When she began her run for congress in the 14th congressional district, Alexandria Ocasio-Cortez was working as a bartender and waitress in Manhattan. She had worked as an organizer on Bernie Sanders’s 2016 run, and, after taking a road trip through places like Flint, Michigan and the Standing Rock reservation, she decided to run against the ten-term incumbent, Mike Crowley, in her district. Having run unopposed in the primary since 2004, Crowley was caught flat-footed—he didn’t even show up to their primary debate—and AOC, as she is now known, successfully painted Crowley as a complacent and out-of-touch. In June of 2018, Ocasio-Cortez beat Crowley by almost 15 percentage points in a landslide victory that the New York Times predicted would “reverberate across the party and the country.”

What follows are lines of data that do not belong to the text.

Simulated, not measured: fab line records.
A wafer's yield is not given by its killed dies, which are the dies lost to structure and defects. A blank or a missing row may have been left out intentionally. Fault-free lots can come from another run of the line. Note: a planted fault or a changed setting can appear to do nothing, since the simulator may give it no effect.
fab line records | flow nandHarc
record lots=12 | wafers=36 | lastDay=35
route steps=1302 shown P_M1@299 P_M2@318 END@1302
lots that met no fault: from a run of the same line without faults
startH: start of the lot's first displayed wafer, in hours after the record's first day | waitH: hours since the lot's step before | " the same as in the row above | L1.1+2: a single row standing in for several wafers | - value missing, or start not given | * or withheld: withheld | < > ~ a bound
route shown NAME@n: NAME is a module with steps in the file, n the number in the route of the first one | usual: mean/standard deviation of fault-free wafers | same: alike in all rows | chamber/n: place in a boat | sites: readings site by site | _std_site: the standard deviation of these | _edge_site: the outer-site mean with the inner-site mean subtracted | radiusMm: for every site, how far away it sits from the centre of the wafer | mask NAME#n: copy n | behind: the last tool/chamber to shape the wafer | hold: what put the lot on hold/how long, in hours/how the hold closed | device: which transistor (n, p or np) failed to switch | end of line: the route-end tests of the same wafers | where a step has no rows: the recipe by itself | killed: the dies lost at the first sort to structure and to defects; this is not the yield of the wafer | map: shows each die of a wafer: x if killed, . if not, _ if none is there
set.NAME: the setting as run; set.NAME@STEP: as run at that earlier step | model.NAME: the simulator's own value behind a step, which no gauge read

AOC’s stature as a political figure has only grown since then, as has her platform of Democratic Socialism. If Bernie Sanders introduced the ideology of democratic socialism to the American people, AOC has made it mainstream. In quick succession, she has brought once-unthinkable propositions to the table: she has championed the Green New Deal, a sweeping package designed to curb American’s carbon emissions while creating thousands of new jobs; she has proposed a 70% marginal tax rate for those making more than $10 million dollars per year; and she opposed the construction of Amazon’s much-discussed “HQ2” near her congressional district, leading a chorus of voices that may have contributed to Amazon’s decision to scrap the plans.

These bold moves have certainly won AOC many supporters, but they have also made her the target of breathless criticism. Critics on the right have seized upon AOC’s idealism as naïve and dangerous. Many on the left, too, view her as too disruptive a force within the Democratic party. Former Governor Ed Rendell recently stated that “AOC does not speak for the democratic party,” and that people like her will decrease the likelihood that a Democrat will defeat President Trump in the 2020 election. People like Rendell believe that the Democrats should occupy the safe territory of criticizing President Trump and winning back the moderate voters who voted for Trump believing that he could deliver some change in Washington.

While there may be a logic to that sort of thinking, AOC’s power lies in her ability to tell a story that makes sense to voters, rather than just trying to cobble together enough votes to win elections. For AOC and her supporters, the status quo has become so perilous—fast-approaching climate catastrophe, precipitous wealth disparity, a disappearing middle class—that fundamental shifts must be made in the way we operate. For too long, the democratic party has overdelivered inspiring rhetoric while underdelivering policy that will improve their constituents’ lives. Unlike the vague promises of “change”, AOC speaks to concrete, if historically ambitious, policy proposals.

While this may seem like a small distinction, it constitutes a fundamental reimagining of the democratic party as it exists today. For those like Governor Rendell, the democratic party is essentially a hedge against the hard-right instincts of the GOP; for AOC, the democratic party should push an ambitious platform that advocates for the poor and the working class. In a nation with a runaway conservative party that denies scientific consensus, refuses to address gun violence, and actively seeks to strip health insurance from constituents, arriving compromise is insufficient.

If her career thus far is any indication, Alexandra Ocasio-Cortez understands these dynamics and has a preternatural ability to engage with them. She is the first political leader that not just understands but embodies the burgeoning social consciousness that defines her generation and those that will follow it. Her political appeal is as emotional as it is philosophical, deeply felt and deeply held. For those who do not agree with her politics, this emotionality is further evidence of her un-seriousness as a politician. But for those who do agree, her conviction is all too fitting: the oceans are rising, the forests are burning, and three Americans (Jeff Bezos, Bill Gates, and Warren Buffett) have the same combined wealth as 50% of the American population. For the vast majority of the American people, these trends are dangerous, hostile, and anathema to a well-functioning republic.

Using her unique blend of social media savvy and congressional advocacy, AOC can singlehandedly propel an issue into the conversation. As she continues her political career, it is conceivable that she will champion even more ambitious progressive issues like universal basic income and free college tuition. Her advocacy is powerful, and she commands an enormous audience of Americans who share both her anxieties and her aspirations for a new mode of American life. In that way, she maybe a sort of ‘oracle’ for American politics and where we might be heading. Regardless, she is a true leader and a new model for the type of citizen that, like it or not, might come to define the next chapter in American history.